Many people are only buying the basics, and more are finding it hard to afford even such foodstuffs, he added.

"Can you blame them? Take cooking oil, for instance. Two years ago I sold it at Rand 13.00 [around U.S. $1.70]. Now it costs Rand 40.00 [around U.S. $5.30]."

So "yes, people must learn to use available agricultural land—even small patches in their backyards—to the best possible advantage," he said.

"I have been to [Portugal's] Madeira and was surprised to see that even there people do not make use of all the available land anymore. But it applies particularly to Africa. Food aid is good and well, but it is learning how to use the available land properly that holds the long-term answer."

Government Aid

Asked why people have moved away from subsistence farming, finance minister Manuel's communications officer, Kuben Naidoo, explained that it might have to do with social grants or because food prices had been falling over the past 15 years when adjusted for inflation.

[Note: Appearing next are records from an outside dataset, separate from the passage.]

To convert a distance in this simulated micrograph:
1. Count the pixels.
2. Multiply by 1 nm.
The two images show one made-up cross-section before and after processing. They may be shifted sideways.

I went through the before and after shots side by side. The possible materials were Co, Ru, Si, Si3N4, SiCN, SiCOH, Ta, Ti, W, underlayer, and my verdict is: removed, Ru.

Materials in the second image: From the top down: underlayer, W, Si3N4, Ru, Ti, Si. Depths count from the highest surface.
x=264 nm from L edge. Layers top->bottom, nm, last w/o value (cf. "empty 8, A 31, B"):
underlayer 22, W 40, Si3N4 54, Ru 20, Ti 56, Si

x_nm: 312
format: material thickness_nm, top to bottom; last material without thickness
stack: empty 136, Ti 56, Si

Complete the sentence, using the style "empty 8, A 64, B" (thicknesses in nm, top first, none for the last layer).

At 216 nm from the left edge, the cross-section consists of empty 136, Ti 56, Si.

It might also be because of poor support from provincial agriculture departments.

The minister now supports the idea of small-scale farmers clubbing together, such as through farmer co-ops, to buy equipment and goods and to sell at better market prices. The legislative framework has been set up to facilitate such arrangements.

Manuel has also been strongly critical of the global shift from food into biofuel production, especially in the United States.

Subsidies paid to farmers in such countries to produce feedstocks for biofuel have priced staple grains out of the reach of the world's poorest people, he said.

To help internally, the South African government has specifically excluded maize from the country's nascent biofuel industry. And it has reduced the targeted biofuel component of the country's fuel needs from 4.5 percent to 2 percent, to 100 million gallons (400 million liters) a year by 2013.

(Related: video: "Mozambique's Better Biofuels" [June 19, 2008].)

South Africa also has a special cabinet committee looking into other ways of easing the impact of price rises. Among the measures already being implemented are targeted welfare grants and an extended program to feed schoolchildren.

The Government Communication and Information System also issued a statement after the cabinet meeting on April 16, 2008, saying that one of the things the committee is looking into is suspect behavior in the food industry, which the cabinet believes to be contributing to higher prices.